I did work for a researcher at one point where a friendly senior scientist had said, look, he’s a bit of a misogynist, you might have problems. And I was young and I was stupid and I was like no, I can get along with anyone. I was an idealistic. I figured if you work hard enough, if you are good enough, if you can do your job, your gender does not matter, that’s what I thought, that’s what I wanted to believe. But it’s not true. And so the whisper network tried to keep me safe and my youth and my idealism, yeah I walked right into that. It’s like the same; Hitler never played risk as a child. Well I was a bit Pollyanna and decided that invading Asia in the winter was a fine idea.

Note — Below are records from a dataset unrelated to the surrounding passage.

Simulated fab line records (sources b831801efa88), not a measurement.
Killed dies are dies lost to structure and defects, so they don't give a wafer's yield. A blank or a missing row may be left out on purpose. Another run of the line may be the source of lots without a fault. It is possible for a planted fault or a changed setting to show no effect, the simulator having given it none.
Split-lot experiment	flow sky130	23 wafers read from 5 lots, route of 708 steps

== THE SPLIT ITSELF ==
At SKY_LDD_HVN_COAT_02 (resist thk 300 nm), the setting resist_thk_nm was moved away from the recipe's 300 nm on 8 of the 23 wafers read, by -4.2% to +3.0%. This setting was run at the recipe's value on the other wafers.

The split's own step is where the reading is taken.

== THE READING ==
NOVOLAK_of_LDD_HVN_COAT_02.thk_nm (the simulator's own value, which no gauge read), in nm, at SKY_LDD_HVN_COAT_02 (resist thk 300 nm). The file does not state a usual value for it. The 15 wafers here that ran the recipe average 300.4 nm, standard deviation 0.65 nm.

Fraser Cain: Right. Now these are, you said the word misogyny and I think that you know we’ve got this sort of like a really direct abuse, the discrimination, the harassment things like that. But there’s this lower grade misogyny that also runs through these, the science field as well. The one that is, that is in putting men in positions of women. The one that is setting salary levels differently. The one that is, that is kind of enforcing the ratios that we see. So can you talk a little bit about that?
Pamela Gay: So when selecting a job a woman often has to make the decision would I rather work someplace where I am objectified, seen as a sexual object and have to deal with sexual harassment? Do I want to select a workplace where I will face gender discrimination? Where there’s nothing blatant, but clearly the women just can’t make it? Or do I want to choose a place where in fact it goes so far as women are dealing with the outright, well, women can’t succeed in this field, and hearing men talk about, oh, she’s married she must not be serious. Well they say, oh, that male colleague. He got married. Now there’s someone to free him up to do research.
Fraser Cain: And so how much of that is the case going across the field?
Pamela Gay: I know of three senior women who have said, oh, I never dealt with anything like that. Three.
Fraser Cain: Three, total. Right. So you know three senior women who have reached the top of their field and never experienced either the harassment, discrimination, or just general misogyny for their career?
Pamela Gay: Yeah.
Fraser Cain: Wow. Yeah. I mean it’s the opposite right? Like can you find, how many men can you find who have experienced that, right? You’d have a hard time putting together some names.
Pamela Gay: Well, and one of the hardest parts about this is while women can talk to one another hidden in secrecy knowing that we’re breaking the confidentiality rules, but needing to talk so that we don’t fall apart. The thing is, in order to talk to one another we do have to break confidentiality rules. When you file a complaint in most academic organizations you have to say your complaint will be kept confidential. You’ll not tell anyone you complained and the university will not tell anyone you complained. And the results of the complaint will also be kept secret. This means if you try and get institutional help, every single time you say to another woman,
you need to be careful I had some problems with that guy, you’re breaking the rules.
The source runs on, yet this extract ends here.